Du Bois is referring to the historical arc of the black experience in the United States in the nineteenth and early twentieth centuries. In 1863, Abraham Lincoln legally freed the slaves. This is what Du Bois means when he states the slave went free. Further, after the South was defeated in the Civil War in 1865, all black people in the United States achieved literal emancipation.
Then, for a few years after the war, while the former Southern leadership class was broken and in disarray, black folks were able to actually exercise this freedom as if they were whites. This is the period Du Bois refers to when he says that black Americans stood for a brief moment in the sun: they were able to vote; reasonable policies were put in place to help them economically; and in rare instances, black men were even elected to office.

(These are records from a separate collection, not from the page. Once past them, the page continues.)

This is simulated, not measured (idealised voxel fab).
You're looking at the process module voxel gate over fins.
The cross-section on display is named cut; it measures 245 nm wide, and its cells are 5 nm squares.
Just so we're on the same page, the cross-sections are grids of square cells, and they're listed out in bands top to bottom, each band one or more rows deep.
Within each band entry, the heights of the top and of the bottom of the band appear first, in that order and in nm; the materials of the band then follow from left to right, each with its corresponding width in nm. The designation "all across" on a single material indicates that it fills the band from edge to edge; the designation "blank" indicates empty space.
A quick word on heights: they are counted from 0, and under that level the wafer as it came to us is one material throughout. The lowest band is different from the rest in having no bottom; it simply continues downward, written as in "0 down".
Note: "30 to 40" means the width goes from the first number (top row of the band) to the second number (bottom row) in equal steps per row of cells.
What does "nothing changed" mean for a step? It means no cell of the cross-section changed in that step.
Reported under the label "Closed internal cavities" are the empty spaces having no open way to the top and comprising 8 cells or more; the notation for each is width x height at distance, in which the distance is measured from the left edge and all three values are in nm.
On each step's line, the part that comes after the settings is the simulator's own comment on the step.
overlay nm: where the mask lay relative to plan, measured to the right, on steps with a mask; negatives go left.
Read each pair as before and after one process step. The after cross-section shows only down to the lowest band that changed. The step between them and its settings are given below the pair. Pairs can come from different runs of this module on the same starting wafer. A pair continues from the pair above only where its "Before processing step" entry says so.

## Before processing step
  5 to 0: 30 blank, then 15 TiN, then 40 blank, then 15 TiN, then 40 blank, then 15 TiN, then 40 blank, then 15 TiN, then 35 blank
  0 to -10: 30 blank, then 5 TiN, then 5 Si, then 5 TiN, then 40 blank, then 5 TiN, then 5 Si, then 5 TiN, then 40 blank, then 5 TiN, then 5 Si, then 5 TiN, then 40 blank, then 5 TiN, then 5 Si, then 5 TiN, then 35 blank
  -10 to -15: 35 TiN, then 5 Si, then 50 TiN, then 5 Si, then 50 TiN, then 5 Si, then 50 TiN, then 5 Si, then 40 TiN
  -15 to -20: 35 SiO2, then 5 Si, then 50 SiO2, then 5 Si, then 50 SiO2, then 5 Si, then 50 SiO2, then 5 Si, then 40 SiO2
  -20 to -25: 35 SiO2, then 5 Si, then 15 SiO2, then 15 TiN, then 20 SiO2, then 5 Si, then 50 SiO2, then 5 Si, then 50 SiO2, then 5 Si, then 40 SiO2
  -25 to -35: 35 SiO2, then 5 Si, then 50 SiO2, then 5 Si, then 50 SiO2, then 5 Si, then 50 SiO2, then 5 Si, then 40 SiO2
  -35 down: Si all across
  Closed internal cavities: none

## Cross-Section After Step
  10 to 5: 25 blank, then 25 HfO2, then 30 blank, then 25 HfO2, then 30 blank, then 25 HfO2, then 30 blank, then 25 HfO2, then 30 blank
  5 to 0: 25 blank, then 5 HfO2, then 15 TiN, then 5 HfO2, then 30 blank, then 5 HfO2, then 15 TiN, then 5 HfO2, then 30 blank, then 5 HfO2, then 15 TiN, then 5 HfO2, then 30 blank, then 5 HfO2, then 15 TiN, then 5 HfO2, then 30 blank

This quickly ended as the white Southern elite regrouped and worked to impose policies that crushed black people and treated them as vastly inferior second-class citizens. As the nineteenth century progressed, black people in the South lost the right to vote; they were terrorized by the Ku Klux Klan, a white supremacist group; subjected to employment agreements that were little better than slavery; and finally, in Plessy v. Ferguson, legally forced into segregation. This is what Du Bois means by black people moving back again toward slavery.
Du Bois made this statement in 1935. For decades, he had been championing black folks' struggle for full civil rights. He disagreed with activists like Booker T. Washington who wanted black folks to accommodate themselves to second-class citizenship in order to make economic gains, arguing that internalizing inferiority enslaves and degrades a person.